Spectrum Volume 19 Issue 26 - April 3, 1997

John Moore

By Sandy Broughton

In the early 1970s, John Moore was behind a videocamera capturing the sounds, facial expressions, and learning that took place as four-year-old Gina shared her pre-reading skills at the Virginia Tech Child Development Laboratory School. One of Virginia Tech's first color video productions, Moore's work was of such high quality that it continues to be used as a resource for students studying early-childhood development.

Twenty-five years later, Virginia Tech has become known as a pioneer in using new technologies to improve teaching and learning and, as director of Educational Technologies, Moore has played a vital role. This year, he is honored with the President's Award for Excellence for his extraordinary contributions to the university.

As one of the original staff members when the Learning Resources Center was founded in 1971, Moore has shaped Virginia Tech's progress in implementing educational technologies with his unique combination of instructional design expertise, technical production skills, and cooperative spirit. "It is through Dr. Moore's work that Virginia Tech is building the infrastructure to realize the vision in the Update to the University Plan 1996-2001," said Joanne Eustis, Information Systems' director of planning and program review.
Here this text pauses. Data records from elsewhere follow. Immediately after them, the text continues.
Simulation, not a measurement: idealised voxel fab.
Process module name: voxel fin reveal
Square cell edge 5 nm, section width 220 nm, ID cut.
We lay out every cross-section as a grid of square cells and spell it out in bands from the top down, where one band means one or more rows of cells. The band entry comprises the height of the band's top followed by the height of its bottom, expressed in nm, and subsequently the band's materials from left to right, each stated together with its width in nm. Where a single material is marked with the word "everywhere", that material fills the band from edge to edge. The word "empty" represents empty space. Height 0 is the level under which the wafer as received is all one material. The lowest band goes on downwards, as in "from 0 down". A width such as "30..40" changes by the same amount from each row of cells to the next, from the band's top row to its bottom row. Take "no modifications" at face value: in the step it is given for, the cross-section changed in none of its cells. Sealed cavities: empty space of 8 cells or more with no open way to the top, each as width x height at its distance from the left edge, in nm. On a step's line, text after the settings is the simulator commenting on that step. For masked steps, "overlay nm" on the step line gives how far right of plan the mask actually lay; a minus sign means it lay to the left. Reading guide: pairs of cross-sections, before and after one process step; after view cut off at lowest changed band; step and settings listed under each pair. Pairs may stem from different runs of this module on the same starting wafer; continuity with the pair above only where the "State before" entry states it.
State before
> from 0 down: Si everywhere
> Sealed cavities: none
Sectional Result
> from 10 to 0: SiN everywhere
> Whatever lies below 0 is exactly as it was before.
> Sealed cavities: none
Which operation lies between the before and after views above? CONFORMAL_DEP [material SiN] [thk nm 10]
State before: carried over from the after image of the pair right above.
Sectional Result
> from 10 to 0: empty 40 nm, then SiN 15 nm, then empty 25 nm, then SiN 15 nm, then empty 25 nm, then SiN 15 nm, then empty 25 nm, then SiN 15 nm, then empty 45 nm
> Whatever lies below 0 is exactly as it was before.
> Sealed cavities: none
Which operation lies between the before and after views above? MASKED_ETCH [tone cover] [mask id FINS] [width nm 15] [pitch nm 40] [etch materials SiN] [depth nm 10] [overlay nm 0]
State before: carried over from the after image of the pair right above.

Through the Faculty Development Initiative, which Moore developed and manages, more than 1,000 faculty members have broadened their vision of the potential of technology and acquired the knowledge and resources to reinvent their teaching methods. "He has helped transform the climate at Virginia Tech as it pertains to the new teaching/learning environment," said Lucinda Roy, who, with Moore, developed the university's Cyberschool project on asynchronous network-based instruction.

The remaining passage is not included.